SP1

D

Dick Mahar

I have WIN 7 64 bit, premium. Now every day I am offered an opportunity to
download SPI. After an unpleasant experience with SP2 in WIN XP, I am
apprehensive. All my other upates are installed, and my OS is apparently
working just about perfectly. Is there any real reason to install SP? I
have always been a believer in "If it ain't broke, don't fix it."
Also, will it be possible to remove SP1 easily if I for some reason want
to?.............TIA
 
C

Char Jackson

I have WIN 7 64 bit, premium. Now every day I am offered an opportunity to
download SPI. After an unpleasant experience with SP2 in WIN XP, I am
apprehensive. All my other upates are installed, and my OS is apparently
working just about perfectly. Is there any real reason to install SP? I
have always been a believer in "If it ain't broke, don't fix it."
Also, will it be possible to remove SP1 easily if I for some reason want
to?.............TIA
Make an image of your current system and store it somewhere safe.
Actually, before you store it, see if it works. Then attempt the SP1
installation, which will in all likelihood work fine. If anything
radical happens, simply restore the image you just created.
 
B

Big Steel

I have WIN 7 64 bit, premium. Now every day I am offered an opportunity
to download SPI. After an unpleasant experience with SP2 in WIN XP, I am
apprehensive. All my other upates are installed, and my OS is apparently
working just about perfectly. Is there any real reason to install SP? I
have always been a believer in "If it ain't broke, don't fix it."
Also, will it be possible to remove SP1 easily if I for some reason want
to?.............TIA
The commonsense rule is to install all updates marked important, and SP(s).

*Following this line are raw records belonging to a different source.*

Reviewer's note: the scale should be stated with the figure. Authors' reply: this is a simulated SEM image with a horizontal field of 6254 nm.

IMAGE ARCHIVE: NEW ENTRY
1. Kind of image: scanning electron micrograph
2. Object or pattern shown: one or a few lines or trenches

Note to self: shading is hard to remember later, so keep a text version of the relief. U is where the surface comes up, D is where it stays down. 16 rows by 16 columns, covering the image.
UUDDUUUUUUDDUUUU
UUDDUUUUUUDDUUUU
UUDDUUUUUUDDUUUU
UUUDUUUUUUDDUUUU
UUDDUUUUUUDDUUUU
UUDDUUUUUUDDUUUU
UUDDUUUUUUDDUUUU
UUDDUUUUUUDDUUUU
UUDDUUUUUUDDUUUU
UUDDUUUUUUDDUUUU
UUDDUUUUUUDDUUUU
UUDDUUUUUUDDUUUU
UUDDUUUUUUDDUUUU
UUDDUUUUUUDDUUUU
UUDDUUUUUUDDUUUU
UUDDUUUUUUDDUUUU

<http://windows.microsoft.com/en-US/windows7/whats-included-in-windows-7-service-pack-1-sp1>
 
B

Bob I

You must have been the owner of one of those HP/AMD boxes with the Intel
drivers. It was "broke" before you installed SP2.
 
S

Stan Brown

Make an image of your current system and store it somewhere safe.
Actually, before you store it, see if it works.
This is standard advice, but I've never understood how one can "see
if it works". Can you explain, briefly? I don't imagine you mean to
restore it to the computer, because if it doesn't work you'll then
have a non-working computer and a useless backup.
 
T

Tester

Stan said:
This is standard advice, but I've never understood how one can "see
if it works". Can you explain, briefly?
Acronis has a facility to test the integrity of your backups without
performing restoration on your system.

hth
 
N

Nil

This is standard advice, but I've never understood how one can
"see if it works". Can you explain, briefly? I don't imagine you
mean to restore it to the computer, because if it doesn't work
you'll then have a non-working computer and a useless backup.
It's more like, "see if it DOESN'T work." If your computer exhibits
critical negative side effects from the service pack, you can restore
your computer to its former state from the image you made.
 
C

Char Jackson

This is standard advice, but I've never understood how one can "see
if it works". Can you explain, briefly? I don't imagine you mean to
restore it to the computer, because if it doesn't work you'll then
have a non-working computer and a useless backup.
Maybe I'm weird, but I have a bunch of spare hard drives laying
around, mostly smaller ones that have been replaced by larger ones.
Anyway, if I'm using an imaging program for the first time I'll grab
an old drive, slap it in, restore to it, and see what happens.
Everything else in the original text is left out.